I want my students to deepen their understanding of density by looking at how different liquids act when mixed together or when an object with the same density is placed in different liquids Ultimately, students (hopefully) determine that, like solids, all liquids have their own unique densities. We will hold off on thermal energy affecting the density of liquids for now.
Students first experience a discrepant event, where a piece of wax is placed in two unknown, clear liquids (water and rubbing alcohol). They look alike, and their viscosity appears the same. But wax will float on water and sink in alcohol. Students then try to think of what they need to know in order to solve the mystery.
Students then participate in a predict, conduct and explain activity that involves pouring unknown liquids into the same graduated cylinder, and then attempt to explain the resulting phenomenon. This is done by developing an investigation that gives them the information needed to draw conclusions.
Students next model their understanding, using evidence in the form of density calculations, to determine why different liquids separate in a graduated cylinder.
Students reflect on their experiences to explain how the wax floats in one beaker but sinks in another. Their conclusion (hopefully) is that density of each liquid is different, resulting in the wax sinking or floating, based on its relative density to each liquid.
Students are asked to predict what will happen when I place a piece of wax in two different beakers of unknown liquids. Up until now they have been dealing with solids, but haven't considered the effect of the liquid's density when determining if solids sink or float.
I want to see if they can:
1) Realize that if the wax pieces are made of the same matter that their density is the same.
2) Explain the role that liquid density has in determining if solids float or sink in liquids.
Once students write down predictions in their science notebooks, they share their ideas within their group. I then perform the demonstration and students record the results.
The results: Students see that the wax floats in one clear liquid but sinks in the other clear liquid.
As teachers, it is important that we provide the necessary structure for our students to be successful, but also must create authentic opportunities for students to test and investigate their ideas. We essentially need to know when it is time to get out of the way and let kids take the helm of their own learning, and this is that time.
I ask students to generate questions that can be investigated and we then share the questions with the class. As students are sharing, I'm typing their questions into a Google Spreadsheet and projecting them onto the board. This empowered students to feel comfortable with coming up with testable questions that drive the inquiry process.
Planning and Carrying Out Investigations (SP3) doesn't just happen--students need necessary structures in place to be successful. I give each group these questions to help start the conversation about how to plan investigations.
Now students plan an investigation and make a list of the materials needed to carrying it out. The point of this activity is for students to develop their ability to Carry Out Investigations (SP3), while deepening their understanding of density. For example, if students decide they need to find the density of each liquid, they are applying prior core knowledge from other investigations.
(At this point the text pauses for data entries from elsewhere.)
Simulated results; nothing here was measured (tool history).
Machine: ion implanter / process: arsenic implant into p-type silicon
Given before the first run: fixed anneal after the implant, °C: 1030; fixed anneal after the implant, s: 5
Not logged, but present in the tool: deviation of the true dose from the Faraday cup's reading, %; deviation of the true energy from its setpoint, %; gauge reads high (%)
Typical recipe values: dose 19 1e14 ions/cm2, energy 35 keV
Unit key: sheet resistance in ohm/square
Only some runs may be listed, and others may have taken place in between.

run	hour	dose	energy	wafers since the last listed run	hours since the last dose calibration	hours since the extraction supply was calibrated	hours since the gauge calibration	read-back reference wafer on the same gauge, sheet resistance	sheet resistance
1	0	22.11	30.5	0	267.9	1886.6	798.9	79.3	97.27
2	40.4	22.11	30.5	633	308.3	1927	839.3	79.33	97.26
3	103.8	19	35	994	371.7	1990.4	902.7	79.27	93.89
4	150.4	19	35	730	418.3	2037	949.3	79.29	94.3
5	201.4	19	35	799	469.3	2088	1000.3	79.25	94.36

Additionally they are determining what instruments to use to measure mass and volume, which helps them feel more proficient at conducting investigations. In order to conduct an experiment, students must have a deep understanding of how to calculate density using mass and volume. They can then measure each one and calculate the density of each liquid.
They must also confirm that the wax pieces have the same density, in order to see that it's the difference of the two liquids densities, and not the density of the wax, that is causing the phenomenon to occur.
It may take some time for students to plan an investigation that will result in the needed measurements. Even if they don't come up with all aspects needed to explain the cause of the demonstration, you should allow students to figure this out on their own. For example, let's say that they want to measure the density of each liquid, but they leave out measuring each piece of wax --you could circulate around that group and ask, "How can you be sure that it's not the wax that is causing the outcome?" Students can then discuss what they need to do and plan accordingly. This is drastically different from telling kids that they are missing a key point, because you are facilitating (coaching) their growth, not steering them to a neat outcome. Resist the urge to guide too much!
Note: For safety, I didn't let my 6th graders experiment with the rubbing alcohol (liquid B) on their own. I had groups come up to the lab table area and I supervised students as they tested their questions.
You have options with this lesson--it can either be 1 day or 2 days.
In order to make it a one day lesson, groups will have to test different questions and share their results. It may be good if 2 groups investigate the same question to encourage some form of replication. Groups can then share out their results and you can then ask students to explain the wax mystery. When students are sharing out their data and observations, I have them stand up and write their results on the board for others to see. Alternatively, you could have student share their results in a Google Document.
If you wish to promote true, deep inquiry then you should allocate 2 days for students to perform investigations and then use their information to explain the wax mystery.
Getting kids started:
Some classes may be able to use their mathematical and computational thinking (SP5) to construct explanations (for science) (SP6) without much assistance. However, if students need some more structure to get started, I draw the beakers on the board and ask students to create a list of "what we know."
Students look at their results and say that they know:
1) The density of each piece of wax is the same. (Most kids, with rounding, get .8 g/mL.)
2) The density of each liquid is different. (Liquid A: 1.0 g/mL and Liquid B: .786 g/ML, 91% rubbing alcohol.)
3) The wax floated in liquid A but sank in liquid B.
Students then use their information to explain this mystery. They are asked to write a paragraph that explains in detail what is occurring. During this process they are mainly using CCCs: Cause and Effect and Patterns.
We then share our explanations with the class during a class discussion.
I want to see my students' abilities to use their understanding of density, established in this lesson and this lesson, to apply to solving a mystery, similar to a challenge that a scientist would have to address in real-life.